The Tart Taste of Joy
Every time I think of joy, I think of the post-punk band Joy Division: That its members named the band after a concentration camp brothel where Jewish prisoners serviced SS officers is just the first of a series of tragic gestures that ended with lead singer Ian Curtis swinging from the rafters of his Manchester flat, a suicide at the age of twenty-three. It all makes for one grotesque, ironic joke. And yet the band's music -- somber, jagged, haunted -- is full of joy. It suggests that joy isn’t a state unto itself, something pure and cut off from the world, but rather the remains of fear, hatred, and our own savage sense of survival. It is an after effect, what we wish for after the violence of the world has had its way.
Nowhere is this savagery better expressed than in Dave Malloy’s brilliant and terrifying song cycle, Ghost Quartet. You couldn’t ask for a more suitable setting than the empty Curran Theatre, presently undergoing a full-scale renovation. With the vast auditorium—silent and stately—looming in the background, it’s as if the performers and the audience, relegated to the tiny bit of land of the stage, are floating in space.
By necessity, musical theater often relies on simple stories simply told. But Malloy is a master of complex narrative techniques. The composer effortlessly takes four stories, spanning the 14th to the 21st centuries, and twists them until they seamlessly blend into each other. He achieves this without explaining them out. Instead, he relies on the emotion of the moment and our ability to piece together converging patterns, very much like how an astronomer might explain the order of the stars to a child.
So we get two sets of sisters, a Rose and Pearl seven centuries apart, who are connected by a 19th century Roxie whose dead sister is also a Rose. That they are all connected by murder is just the beginning of their nightmares. How Malloy and his talented performer-musicians shepherd these tragic stories towards a communal and joyful end is a wonder that is as simple as it is majestic.

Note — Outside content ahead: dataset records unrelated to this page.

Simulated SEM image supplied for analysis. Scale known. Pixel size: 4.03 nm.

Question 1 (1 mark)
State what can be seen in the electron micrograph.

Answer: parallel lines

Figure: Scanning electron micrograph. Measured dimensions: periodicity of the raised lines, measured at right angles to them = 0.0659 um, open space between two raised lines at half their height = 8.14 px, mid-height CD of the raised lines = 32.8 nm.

Ghost Quartet isn’t alone, though. Throughout the Bay Area, theater companies large and small have been taking a torturous path to joy. Perhaps in anticipation of the coming season, we should take these as warning signs of the difficult times to come.
Eugene O’Neill’s Ah, Wilderness! at the American Conservatory Theater (ACT)
Eugene O’Neill’s Ah, Wilderness! offers one of the savviest, saddest scenes of joy in the American theater. The set up is sentimental; the result is not. On the fourth of July, Sid, played by Dan Hiatt in ACT's new production, is looking forward to a date with Lily (Margo Hall). But to get it, he can’t get drunk at the afternoon picnic. Sid’s sister, Essie (Rachel Ticotin), is married to Lily’s brother, Nate (Anthony Fusco). One could say that Nate and Essie are the ideal that Sid and Lily just miss.
When Sid and Nate come back slightly drunk and then some, the family sits down to dinner (including three of the children) and Sid starts to entertain them. Sid is entertaining, and he is clearly better at it drunk, and Lily is having a great time, and so are we, and that’s the problem. The more joy he brings, the less joyful his life becomes -- and Lily’s -- and finally all those who love him. Hiatt, Hall, Fusco and Ticotin bring this all off without seeming to even wind up. It just happens. It’s the high point of a fine production, but even better, it haunts every joyful moment after it with real fear.
Shotgun Players' production of Aphra Behn’s The Rover
Real fear also courses through the Shotgun Players' production of Aphra Behn’s Restoration comedy, The Rover. Set in Naples during carnival season, it’s a fast, sharp farce with a nasty, vicious edge, dexterously directed by M. Graham Smith with a brilliant sound design by Theodore J.H. Hulsker. At times it’s hard to tell what brings the characters more pleasure: love or inflicting pain. It’s a toss up for the audience, too.
Well, come on, not really.
We might root for the central couple, good Florinda and her steadfast Captain Belvile. But it’s the rover, Captain Wilmore, who intrigues. And not just us, but also Florinda’s sister, Hellena, scrapping life in the convent for a different kind of God. That this God’s a sick dick -- that he mistakenly tries to rape his good friend’s fiancée, seduces a wily and experienced courtesan to the point of despair, and whose only redeeming feature is an animal’s ability to survive -- well, that’s the type of joy you get in Restoration Comedy. But what a pleasure Wilmore the rover is, and Jeremy Kahn’s performance catches this demi-god in all his sleazy wonder.
In its season of women playwrights, Shotgun seems concerned with selling Behn’s feminist credentials, and she was a woman ahead of her time. But she was also an artist of her time and the Restoration playwrights (Behn, Congreve, Sheridan, Farquhar) understood that most people are corrupt. And so she comes to a disturbing conclusion about joy: In Behn's world, you must learn to forget every kind of injustice if you want any kind of happiness. That’s joy with an undertow, which is where it belongs, submerged and gasping for air.